This has emerged even as calm returned to Juba, after President Salva Kiir and Vice President Riek Machar called for a cessation of hostilities. The United Nations Secretary-General Ban Ki-Moon is now calling for an immediate arms embargo on South Sudan.

According to the Secretary General, the drivers were in a convoy from Juba when they were caught in the crossfire as forces loyal to South Sudan’s President Salva Kiir and those backing Vice President Riek Machar clashed at Jebel.

Mbugua said that he received the report from a truck driver who managed to escape.

After four days of heavy fighting, Juba registered a relative calm on Tuesday with no gunshots being heard but locals cautiously stepped out into the streets as President Kiir and Machar declared ceasefire.

According to South Sudan’s Ambassador to Kenya Chol Ajongo, a soldier allied to Machar triggered the fighting when he sought to access the venue of the meeting between the President and his Vice President on Friday.

The situation, he claimed, escalated after Machar’s spokesman alerted the army that Machar had been detained at State House.

But Machar’s camp had earlier expressed dissent, claiming that President Kiir was not serious with the peace agreement.

The international airport has now been re-opened with the fate of Kenyans in Juba uncertain even as locals claimed to have spotted armoured convoys of Ugandan troops crossing into South Sudan to evacuate Ugandan citizens by road.

Uganda has, however, closed its borders to non-residents fleeing South Sudan.

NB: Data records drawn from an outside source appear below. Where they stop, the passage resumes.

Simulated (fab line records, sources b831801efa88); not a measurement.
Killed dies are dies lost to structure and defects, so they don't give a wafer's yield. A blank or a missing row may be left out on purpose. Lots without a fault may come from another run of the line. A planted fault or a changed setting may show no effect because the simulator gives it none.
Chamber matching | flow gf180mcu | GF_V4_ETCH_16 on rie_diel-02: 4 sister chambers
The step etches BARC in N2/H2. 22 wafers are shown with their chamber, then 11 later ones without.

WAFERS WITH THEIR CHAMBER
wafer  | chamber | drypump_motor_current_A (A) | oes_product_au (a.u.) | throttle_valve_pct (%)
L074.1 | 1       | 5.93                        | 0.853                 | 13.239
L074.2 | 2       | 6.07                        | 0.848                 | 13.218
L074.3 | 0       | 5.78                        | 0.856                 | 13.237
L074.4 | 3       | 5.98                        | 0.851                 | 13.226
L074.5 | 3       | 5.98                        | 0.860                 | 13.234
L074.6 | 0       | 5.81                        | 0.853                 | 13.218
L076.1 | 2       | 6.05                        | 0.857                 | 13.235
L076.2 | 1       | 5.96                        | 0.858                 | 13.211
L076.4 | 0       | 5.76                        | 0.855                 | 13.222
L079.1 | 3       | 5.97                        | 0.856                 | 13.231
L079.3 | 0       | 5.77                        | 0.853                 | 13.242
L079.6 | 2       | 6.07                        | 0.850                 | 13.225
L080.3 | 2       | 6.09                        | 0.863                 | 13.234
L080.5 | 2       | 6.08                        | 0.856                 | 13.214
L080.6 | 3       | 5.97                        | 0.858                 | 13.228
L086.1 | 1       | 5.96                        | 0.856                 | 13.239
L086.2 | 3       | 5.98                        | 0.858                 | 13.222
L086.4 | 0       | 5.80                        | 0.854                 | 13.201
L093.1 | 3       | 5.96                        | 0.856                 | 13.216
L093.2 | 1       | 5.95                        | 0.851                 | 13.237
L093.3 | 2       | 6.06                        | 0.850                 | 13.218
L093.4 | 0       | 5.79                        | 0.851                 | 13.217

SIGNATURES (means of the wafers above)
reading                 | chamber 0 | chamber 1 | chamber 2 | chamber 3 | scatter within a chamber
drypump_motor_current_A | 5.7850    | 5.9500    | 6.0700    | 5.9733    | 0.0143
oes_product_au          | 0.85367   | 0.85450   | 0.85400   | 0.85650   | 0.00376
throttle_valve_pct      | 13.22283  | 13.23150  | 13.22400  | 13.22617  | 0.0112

This comes even as United Nations Secretary-General Ban Ki-Moon called for an immediate arms embargo on South Sudan, while seeking the fortification of the country’s UN mission.

Kenyan clearing agents at the port of Mombasa are calling for a speedy resolution for a conflict that has seen them incur heavy losses.

Over 272 people died after fighting broke out five days. Over 40,000 others are believed to have been displaced by the fighting.